Day-to-day delivery detail: The person signed “stop” when the chair moved back. The dentist paused, explained the next step using fewer words and waited until the person signed “finished” after the check.

How effectiveness was evidenced: The appointment was completed without escalation. The health action plan recorded the Makaton signs used and the reasonable adjustments that supported control and participation.

Governance and evidence

The audit trail may include communication profiles, person-specific Makaton sign lists, staff competency checks, daily records, health preparation notes, supervision records and outcome reviews.

Data may show increased choice-making, fewer distressed refusals, improved appointment tolerance, reduced repeated prompts or more varied activity participation. Qualitative evidence should explain how Makaton helped the person express preference, refusal or need for support.

Commissioner and CQC expectations

Commissioners expect providers to evidence person-centred support, involvement and rights-based practice. Makaton can help demonstrate that people are supported to influence real decisions, not simply offered choices verbally.

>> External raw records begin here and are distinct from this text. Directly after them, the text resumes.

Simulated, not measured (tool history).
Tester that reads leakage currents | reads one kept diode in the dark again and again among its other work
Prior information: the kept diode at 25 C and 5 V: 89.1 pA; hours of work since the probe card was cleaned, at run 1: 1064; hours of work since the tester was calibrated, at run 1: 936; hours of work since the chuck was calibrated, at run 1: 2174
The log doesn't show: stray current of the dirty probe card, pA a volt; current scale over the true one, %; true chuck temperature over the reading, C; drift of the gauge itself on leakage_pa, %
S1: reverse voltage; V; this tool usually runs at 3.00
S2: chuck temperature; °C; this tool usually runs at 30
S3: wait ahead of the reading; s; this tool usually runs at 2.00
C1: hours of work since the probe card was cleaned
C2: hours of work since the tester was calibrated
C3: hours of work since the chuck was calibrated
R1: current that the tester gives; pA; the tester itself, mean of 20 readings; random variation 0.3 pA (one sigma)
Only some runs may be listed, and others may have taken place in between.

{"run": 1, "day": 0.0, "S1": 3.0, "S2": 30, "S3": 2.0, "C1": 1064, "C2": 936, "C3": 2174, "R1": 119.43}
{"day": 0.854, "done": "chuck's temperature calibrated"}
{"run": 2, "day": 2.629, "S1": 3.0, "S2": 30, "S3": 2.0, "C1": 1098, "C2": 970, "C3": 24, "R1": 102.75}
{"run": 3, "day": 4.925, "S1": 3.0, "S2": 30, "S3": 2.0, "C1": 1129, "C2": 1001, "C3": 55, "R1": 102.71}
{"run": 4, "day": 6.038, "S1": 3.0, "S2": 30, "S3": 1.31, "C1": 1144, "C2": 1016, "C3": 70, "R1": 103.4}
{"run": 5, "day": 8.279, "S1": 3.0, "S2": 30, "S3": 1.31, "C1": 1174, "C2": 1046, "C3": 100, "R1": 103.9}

CQC expects effective communication, dignity, consent-aware care, person-centred support and good governance. Inspectors may look at whether staff understand how people communicate choice and whether refusal is respected.

Common pitfalls

  • Using Makaton to prompt compliance rather than support choice.
  • Focusing only on yes responses and not teaching stop, no or finished.
  • Introducing signs without checking whether the person understands them.
  • Recording choice without describing the communication evidence.
  • Ignoring the person’s own adapted version of a sign.
  • Failing to share person-specific signs with health, respite or agency staff.

Conclusion

Makaton can strengthen choice and control when it gives people clearer ways to understand options and communicate what they want. Strong providers demonstrate that signs and symbols are used consistently, respectfully and in real routines. When Makaton supports preference, refusal and participation, daily support becomes more person-led and easier to evidence.